I wear size 41 shoes. That's a ladies nine and a half in Australia and a seven or eight in the UK. I am just on the right side of the limit to ladies shoes sizing, except when it comes to sneakers. Like 'hair product', sneakers were originally conceived as androgynous. Sneakers were for doing sports or casual dress. Now, we have men's and women's sneakers. Women's sneakers only go up to about a size 40, just too small for me. Sneaker manufacturers rightly judge that the number of sales they will lose from size 41 women who refuse to buy a 'man's' sneaker is small enough for them to risk compared to the cost of producing a whole extra size for a relatively small group of consumers. This is sensible. Sneakers are after all androgynous. Except to sneaker sales people. These people are trained to sell one line of sneakers to women, and one to men. When I walk into the sneaker shop and start browsing on the 'men's' wall, I am politely directed to the 'women's' area. When I protest that my feet are too big for women's sneakers, the sale assistant usually ignores me, and I submit, entertaining the possibility sneaker manufacturers have changed their strategy and started making bigger 'women's' sneakers since the last time I went through this gender-bending ritual. The sales person then brings me several of their biggest pairs of women's sneakers. I try them on, and we all agree that they are about half a size too small and I am allowed to start trying on the 'men's' sneakers. I have been wearing 'men's' sneakers for all of my adult life (when I was a kid, I think they were just 'sneakers'). Does this make me 'masculine'? No. It does not. It makes me a person who wears sneakers.

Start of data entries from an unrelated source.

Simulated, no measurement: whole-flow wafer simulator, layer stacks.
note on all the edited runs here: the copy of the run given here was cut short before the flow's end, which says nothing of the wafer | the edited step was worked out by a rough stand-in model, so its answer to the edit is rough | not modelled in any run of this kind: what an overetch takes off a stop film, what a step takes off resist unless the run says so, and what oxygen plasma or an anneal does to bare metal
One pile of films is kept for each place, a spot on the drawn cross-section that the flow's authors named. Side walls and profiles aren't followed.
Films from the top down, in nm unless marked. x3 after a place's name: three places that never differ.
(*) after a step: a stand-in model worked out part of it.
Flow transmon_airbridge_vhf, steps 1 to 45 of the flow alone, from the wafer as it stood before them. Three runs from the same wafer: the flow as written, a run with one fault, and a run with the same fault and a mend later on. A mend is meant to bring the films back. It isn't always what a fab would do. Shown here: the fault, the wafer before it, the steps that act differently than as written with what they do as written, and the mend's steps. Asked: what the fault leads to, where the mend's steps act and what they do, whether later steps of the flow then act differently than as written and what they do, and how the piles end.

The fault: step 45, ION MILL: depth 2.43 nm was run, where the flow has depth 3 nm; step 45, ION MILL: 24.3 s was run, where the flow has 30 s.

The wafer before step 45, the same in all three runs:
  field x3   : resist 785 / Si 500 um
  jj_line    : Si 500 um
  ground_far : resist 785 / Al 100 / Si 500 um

In case you had any doubt, my worries about what to wear to work are bordering on pathological. A few months ago I got dressed for work, looked in the mirror and thought 'oh God, I look like Mark Miodownik', a colleague at UCL Engineering (also on the tellie). I look like a man, but does that necessarily mean that I look 'masculine', and does it matter? Mark does not strike me as someone who is uncomfortable with his gender, and maybe his style is just a little bit 'feminine'? The Miodownik dress code is something like this - sneakers (neutral), jeans (neutral), flowery shirt (girly), jacket (blokey). Jeans and sneakers first entered mass fashion in the sixties and seventies, as androgynous items of clothing worn by women's libbers and sexual revolutionaries. Mark, like many men these days, wears shirts that my Dad would think too girly. Men's fashion might not have caught up to Grayson Perry yet, but it has become more feminine. And the suit jacket gives an air of respectability, which might have been masculine once, but that doesn't mean it is only accessible to those who are male. On balance, I think it a fairly gender neutral style of dress, one that works in the university workplace.

Most days I wear my 'men's' hair product to work. Some days I wear dresses and shoes with heels, other days I wear my 'men's' sneakers. When I put my sneakers together with a pair of jeans, a shirt and suit jacket according to some I am falling unwittingly into the 'masculine' uniform of academic work. I am not. I am a person wearing clothes, to do work.